Cook bristles at the suggestion she is dismissing rural Missouri and says she has stronger down-home credentials than Kinder.

"I am a person from the country," Cook said. "I grew up in Jackson. He grew up in the 'big town' of Cape Girardeau. I identify very easily with the people outstate, and I think I know what makes them tick."

Kinder, long known as a champion of conservative causes, also says Cook has been on the opposite side of key social issues compared to most rural voters. Cook supports abortion rights and opposed the constitutional amendment banning gay marriage that Missourians ratified in August with 70.7 percent support.

With a statute that she favors specifying that marriage can only be between a man and a woman already on the books, Cook said she saw no legal need for the amendment. On abortion, she says it is a women's rights issue and a decision that should be undertaken without government interference.

Cook says her record as secretary of state provided her with the executive branch experience to be lieutenant governor.

"My job was to go in and clean up the secretary of state's office and make it a great office, and I did that," Cook said. "I think people appreciate my efforts there and know I will put forth the same full-time effort as lieutenant governor."

Although a party's candidates for the top two executive branch offices don't run as a ticket in Missouri, Cook expects to work closely with Claire McCaskill, the state auditor and Democratic nominee for governor, should they both win.
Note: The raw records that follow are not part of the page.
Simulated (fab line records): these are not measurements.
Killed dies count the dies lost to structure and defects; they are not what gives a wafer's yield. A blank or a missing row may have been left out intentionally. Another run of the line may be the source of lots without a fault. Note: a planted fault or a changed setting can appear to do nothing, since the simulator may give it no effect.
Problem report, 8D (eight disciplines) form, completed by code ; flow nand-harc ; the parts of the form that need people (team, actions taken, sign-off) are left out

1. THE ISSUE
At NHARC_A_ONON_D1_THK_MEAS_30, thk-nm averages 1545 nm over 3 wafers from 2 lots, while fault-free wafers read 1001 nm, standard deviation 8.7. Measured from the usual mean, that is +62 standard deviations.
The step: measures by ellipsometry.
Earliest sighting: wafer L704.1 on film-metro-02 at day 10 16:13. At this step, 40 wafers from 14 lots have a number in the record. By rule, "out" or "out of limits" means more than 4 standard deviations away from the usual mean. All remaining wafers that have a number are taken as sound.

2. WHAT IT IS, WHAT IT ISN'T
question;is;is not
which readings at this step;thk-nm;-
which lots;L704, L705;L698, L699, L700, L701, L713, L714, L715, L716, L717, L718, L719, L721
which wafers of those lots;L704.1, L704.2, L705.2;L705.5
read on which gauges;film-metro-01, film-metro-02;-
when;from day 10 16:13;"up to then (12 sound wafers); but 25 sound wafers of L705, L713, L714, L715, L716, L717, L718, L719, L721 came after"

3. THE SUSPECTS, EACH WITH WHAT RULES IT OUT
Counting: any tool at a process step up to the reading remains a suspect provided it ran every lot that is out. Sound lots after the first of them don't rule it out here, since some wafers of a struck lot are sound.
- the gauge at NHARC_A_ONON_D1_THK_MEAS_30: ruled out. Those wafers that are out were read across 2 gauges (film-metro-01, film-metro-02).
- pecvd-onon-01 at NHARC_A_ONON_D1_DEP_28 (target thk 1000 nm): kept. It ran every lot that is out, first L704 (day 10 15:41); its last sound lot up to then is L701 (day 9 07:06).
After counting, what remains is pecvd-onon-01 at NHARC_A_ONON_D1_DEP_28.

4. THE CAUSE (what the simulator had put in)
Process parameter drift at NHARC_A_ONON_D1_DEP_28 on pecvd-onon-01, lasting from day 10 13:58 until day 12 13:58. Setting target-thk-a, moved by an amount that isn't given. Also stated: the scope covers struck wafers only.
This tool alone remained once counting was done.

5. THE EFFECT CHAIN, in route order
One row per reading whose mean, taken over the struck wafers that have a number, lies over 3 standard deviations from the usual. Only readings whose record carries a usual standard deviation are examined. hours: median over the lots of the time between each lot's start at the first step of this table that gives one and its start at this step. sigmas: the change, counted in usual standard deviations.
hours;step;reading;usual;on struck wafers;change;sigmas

Since the lieutenant governor is the state's official advocate for the elderly, Cook says she would help McCaskill implement her proposal to provide senior citizens with access to low-cost prescription drugs from Canada. Cook would also like a role in pushing McCaskill's agenda on other issues in the Senate, over which the lieutenant governor presides.

"I think she would make me part of her team in an effort to improve education," said Cook, a former member of the State Board of Education.